It’s interesting that even in the 20’s and 30’s — presumably the heyday of hobo culture — films and songs romanticized the lifestyle, seducing many young people into riding the rails. In other words, hobos were already a dream even back when they were still a reality. Billy was only one of millions who dreamed of riding the blinds. There’s a sad irony and richness here — his polio made him a bum in his own eyes, unable to attain his dreams, which included being a real bum on the open road:

He lived all alone in a run-down home
Near the side of the old railroad track
Where the trains used to run carrying freight by the ton
And blow the whistle as Billy waved back

It seems fairly clear to me that John Prine has always believed in Jesus Christ, that he’s a christian. But if this is right, his work presents us with a rare and fearsome portrait of a blazingly angry and disappointed, public-spirited, and wildly playful faith. Prine’s first album is all about spirituality, if you look at it just so, and is big enough to contain everything from “Eat a lotta peaches, try to find Jesus” to “There’s a hole in Daddy’s arm where all the money goes — Jesus Christ died for nothing, I suppose.”

If Prine were an atheist like myself, it would be a different matter. But given Prine’s long and powerful history of working out his thoughts about faith in song, I don’t take lightly his portrait of the song’s townspeople, whose children “seemed to have nothing better to do than to run around his house with their tongues from their mouths.”

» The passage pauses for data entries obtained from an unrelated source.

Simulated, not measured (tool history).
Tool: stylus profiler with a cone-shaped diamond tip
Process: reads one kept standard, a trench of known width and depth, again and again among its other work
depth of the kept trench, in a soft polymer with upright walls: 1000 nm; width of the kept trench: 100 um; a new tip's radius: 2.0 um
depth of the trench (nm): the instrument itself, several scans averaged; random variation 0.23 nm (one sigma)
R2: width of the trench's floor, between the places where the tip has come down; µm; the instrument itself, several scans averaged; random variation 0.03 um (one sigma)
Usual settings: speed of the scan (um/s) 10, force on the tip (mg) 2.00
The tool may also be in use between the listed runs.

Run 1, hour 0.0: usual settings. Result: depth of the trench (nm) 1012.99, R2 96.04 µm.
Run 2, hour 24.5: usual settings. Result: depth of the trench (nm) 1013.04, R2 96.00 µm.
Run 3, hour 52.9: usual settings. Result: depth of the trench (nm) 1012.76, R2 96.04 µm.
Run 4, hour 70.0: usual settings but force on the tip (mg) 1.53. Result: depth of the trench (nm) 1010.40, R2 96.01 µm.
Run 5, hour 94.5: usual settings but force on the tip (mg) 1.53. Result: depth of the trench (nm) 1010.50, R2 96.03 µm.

Now some folks’ll wait and some folks’ll pray
For Jesus to rise up again
But none of these folks in their holy cloaks
Ever took Billy on as a friend

For pity’s a crime and ain’t worth a dime
To a person who’s really in need
Just treat ’em the same as you would your own name
Next time that your heart starts to bleed

It’s easy enough, if you prefer, to hear easy platitudes and a certain self-righteousness in this indictment. But given Prine’s body of work and the religious themes he’s explored so frankly, I think we’re bound to take this portrait seriously. Trapped among such people by his physical disabilities and his shame, Billy, a real fluorescent light, cried pennies on Sunday morning.

By this point, I’ve come to decide that it’s a defense mechanism, this tendency not to really hear the lyrics of these old-style sentimental songs. If we took them literally, pictured them, read them over, took them at their word, they’d cut too close to the bone. They’d go places we’ve decided, as a culture, we don’t want to go.

It’s no wonder that generation after generation of Americans experience a recurring “Folk Revival” in which young people rediscover acts like the Carter Family. And, regardless of what else might be said about them, it’s no wonder that these Revivals are continually experienced by their participants as a burning away of some vast, heavy haze of sanitized corporate nonsense to reveal something that finally, at long last, matters.

(This is part of my song-by-song series on John Prine’s second album, Diamonds in the Rough: Everybody  *  The Torch Singer  *  Souvenirs  *  The Late John Garfield Blues  *  Sour Grapes * Billy The Bum  *  The Frying Pan  *  Yes I Guess They Oughta Name a Drink After You  *  Take the Star Out of the Window  *  The Great Compromise  *  Clocks and Spoons  *  Rocky Mountain Time  *  Diamonds in the Rough)

2 thoughts on “Billy The Bum”

  1. There are Christians who repeat what they’re told (ad nauseum), and then there are Christians who think about what they have been told, consider it, and come up with answers that aren’t so easy, so cut and dried.
    John Prine has always struck me as a thinking man.

  2. I’m new here so I don’t know if you’ve commented on John Prine’s “I didn’t hear nobody pray”. It’s the title of an old black spiritual that surely must have been known to John when he wrote his ballad about the way we block out tragedies because they are too viceral to take at full emotional value except when we can’t ignore them because they happened directly to us.